Phone-Records Surveillance Is Broadly Acceptable to Public

Americans by nearly a 2-1 ratio call the surveillance of telephone records an acceptable way for the federal government to investigate possible terrorist threats, expressing broad unconcern even if their own calling patterns are scrutinized.

Lending support to the administration's defense of its anti-terrorism intelligence efforts, 63 percent in this ABC News/Washington Post poll say the secret program, disclosed Thursday by USA Today, is justified, while far fewer, 35 percent, call it unjustified.

Sampling, data collection and tabulation for this poll were done by TNS.

Indeed, 51 percent approve of the way President Bush is handling the protection of privacy rights, while 47 percent disapprove -- hardly a robust rating, but one that's far better than his overall job approval, in the low 30s in recent polls.

NSA Phone Records Program
  Yes No
Is collecting phone
records acceptable?
  63%   35%
Would it bother you if there
was a record of your phone calls?
  34   66

This doesn't mean privacy intrusions aren't a concern. Nearly half the public, 45 percent, say the government is not doing enough to protect Americans' rights as it investigates terrorism. This concern is far higher than it was in 2002 and 2003, closer to the Sept. 11, 2001, attacks -- but slightly down in this poll from its level two months ago.
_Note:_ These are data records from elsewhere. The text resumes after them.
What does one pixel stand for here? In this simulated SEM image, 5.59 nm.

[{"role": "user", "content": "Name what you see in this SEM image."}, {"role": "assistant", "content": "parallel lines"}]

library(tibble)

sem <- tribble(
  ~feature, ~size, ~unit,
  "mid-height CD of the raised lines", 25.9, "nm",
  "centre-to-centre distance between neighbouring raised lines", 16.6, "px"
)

Despite such concerns, however, the public continues to place a higher priority on terrorism investigations than on privacy intrusions. Sixty-five percent say it's more important for the government to investigate possible threats, even if that intrudes on personal privacy, than for it to avoid privacy intrusions if that limits its investigative ability. It was the same in January, although higher still in 2002 and 2003 polls.

The phone-records program, moreover, is not broadly seen as intrusive. Two-thirds of Americans say it wouldn't bother them if the National Security Agency had a record of phone numbers that they had called. A third would be bothered; fewer, about a quarter, say it would bother them a lot.

The intensity of sentiment on this issue is in the administration's favor as well: Substantially more people, 41 percent, feel "strongly" that the program is acceptable than the number who feel strongly that it's unacceptable, 24 percent.

The public previously has come down on the government's side on NSA surveillance. A previously disclosed NSA program of wiretapping targeted phone calls and e-mails between the United States and international destinations has been rated acceptable by more than half of Americans in ABC/Post polls this year, including 54 percent in March.

At the same time most don't endorse criticism of the media for disclosing the secret NSA program. Fifty-six percent say disclosing the program was right for the news media to have done; 42 percent call it wrong.

PARTY/IDEOLOGY -- There are partisan differences in views on the program: Eighty-five percent of Republicans call it acceptable, compared with 45 percent of Democrats. Crucially for the administration, six in 10 independents say the program passes muster.

Similarly, eight in 10 conservatives call the NSA program acceptable. Six in 10 moderates agree, as do more than four in 10 liberals.

There are even sharper differences among these groups in ratings of Bush's and the government's performance in protecting privacy. On both of these, independents and moderates are somewhat more skeptical. However, six in 10 independents and half of Democrats also say that investigating threats currently is more important than protecting privacy; among Republicans, that jumps to 84 percent.

Some of these differences also are reflected in sensitivity about personal records. Just 12 percent of Republicans and 18 percent of conservatives say it would bother them to learn that the NSA had records of their calls. That rises to about four in 10 independents and moderates -- and half of Democrats and liberals.

Republicans and conservatives are much more critical of the media's disclosure of the program -- nearly six in 10 say it was wrong, while, among other Americans, six in 10 or more call it the right thing to do.